Navigate to News section

Why Hillary Clinton’s Anti-BDS Letter Matters

The presidential hopeful showed her support for Israel without repudiating any of Barack Obama’s policies

Yair Rosenberg
July 08, 2015
Scott Olson/Getty Images
Former Secretary of State Hillary Clinton in Des Moines, Iowa, June 14, 2015. Scott Olson/Getty Images
Scott Olson/Getty Images
Former Secretary of State Hillary Clinton in Des Moines, Iowa, June 14, 2015. Scott Olson/Getty Images

On July 2, Hillary Clinton fired an opening salvo against the Boycott, Divestment and Sanctions movement against Israel. It took the form of a letter sent both to Israeli-born mogul Haim Saban, a longtime supporter, and to Malcolm Hoenlein, the executive vice president of the Conference of Presidents of Major Jewish Organizations.

In the missive, which was subsequently leaked to the media, Clinton inveighed against the BDS movement, and pledged her support to efforts combating it. “BDS seeks to punish Israel and dictate how the Israelis and Palestinians should resolve the core issues of their conflict,” she wrote. “This is not the path to peace.” Instead, Clinton reaffirmed her commitment to a two-state solution, which “can only be achieved through direct negotiations between Israelis and Palestinians.”

“From Congress and state legislatures to boardrooms and classrooms,” the likely Democratic presidential nominee said, “we need to engage all people of good faith, regardless of their political persuasion or their views on policy specifics, in explaining why the BDS campaign is counterproductive to the pursuit of peace and harmful to Israelis and Palestinians alike.”

These statements are not surprising; they reflect Clinton’s long-held pro-Israel views. They also represent the international consensus on the Israeli-Palestinian conflict, which spurns boycotts in favor of bilateral negotiations. But the letter is newsworthy for another reason—not so much because Clinton’s reiterated of her support for the Jewish state, but rather for the way she chose to do it: by bashing the BDS movement.

In one sense, this is a natural choice. With its many openly anti-Semitic adherents—some have advocated for Jews to be expelled from South African universities, others blamed the Mossad for the Charlie Hebdo attacks—the Israel boycott movement makes for an easy target. But just as importantly, repudiating BDS offers Clinton a way to demonstrate her pro-Israel bona fides without repudiating any of the policies of her former boss, Barack Obama.
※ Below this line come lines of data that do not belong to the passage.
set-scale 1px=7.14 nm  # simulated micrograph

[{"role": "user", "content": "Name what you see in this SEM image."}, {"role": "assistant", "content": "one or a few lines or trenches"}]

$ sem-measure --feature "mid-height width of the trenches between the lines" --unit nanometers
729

Obama has sparred with Israel’s government from almost the moment he took office, taking strong stands against the country’s settlement policy and breaking with it on Iran diplomacy. Yet tellingly, in her letter designed to showcase her support for Israel, Hillary mentions none of this. Instead, she goes after BDS with enthusiasm, while quietly passing over the opportunity to part with her president. In this way, by serving as a universally reviled anti-Israel punching bag, the BDS movement has given liberal supporters of Israel a way to assert their pro-Israel credentials without having to compromise on their criticisms.

Traditionally, left-wing supporters of Israel have not had it this easy. In the past, President Obama and his Jewish allies like J Street have found themselves on the defensive over their critiques of Israeli policy in the occupied territories. Branded as “anti-Israel” by more hawkish critics, these left-wing Zionists often responded by brandishing their pro-Israel bona fides, awkwardly alternating between full-throated pro-Israel pronouncements and pointed pokes at the country’s policies.

But the BDS movement has changed this dynamic. By providing an anti-Israel counterweight to the settlement movement, BDS has enabled liberal Zionists to present themselves as the moderate middle opposed to extremists on both sides. In this manner, BDS has gifted liberal Zionism with a logically consistent rationale for its blend of pro-Israel advocacy and criticism. Its adherents can now say they are for a two-state solution, and against radicals—both Israeli and Palestinian—who seek to impose their own zero-sum vision of a one-state solution. As such, so long as they are battling BDS, left-wing supporters of Israel but opponents of its settlements can no longer be so easily cast as fairweather friends of the Jewish state.

Ironically, the leaders of the BDS movement have openly advocated against the two-state solution, and sought to weaken the bonds between liberalism and Zionism. Yet, as Clinton’s letter shows, the boycotters may instead be strengthening the prospects of both.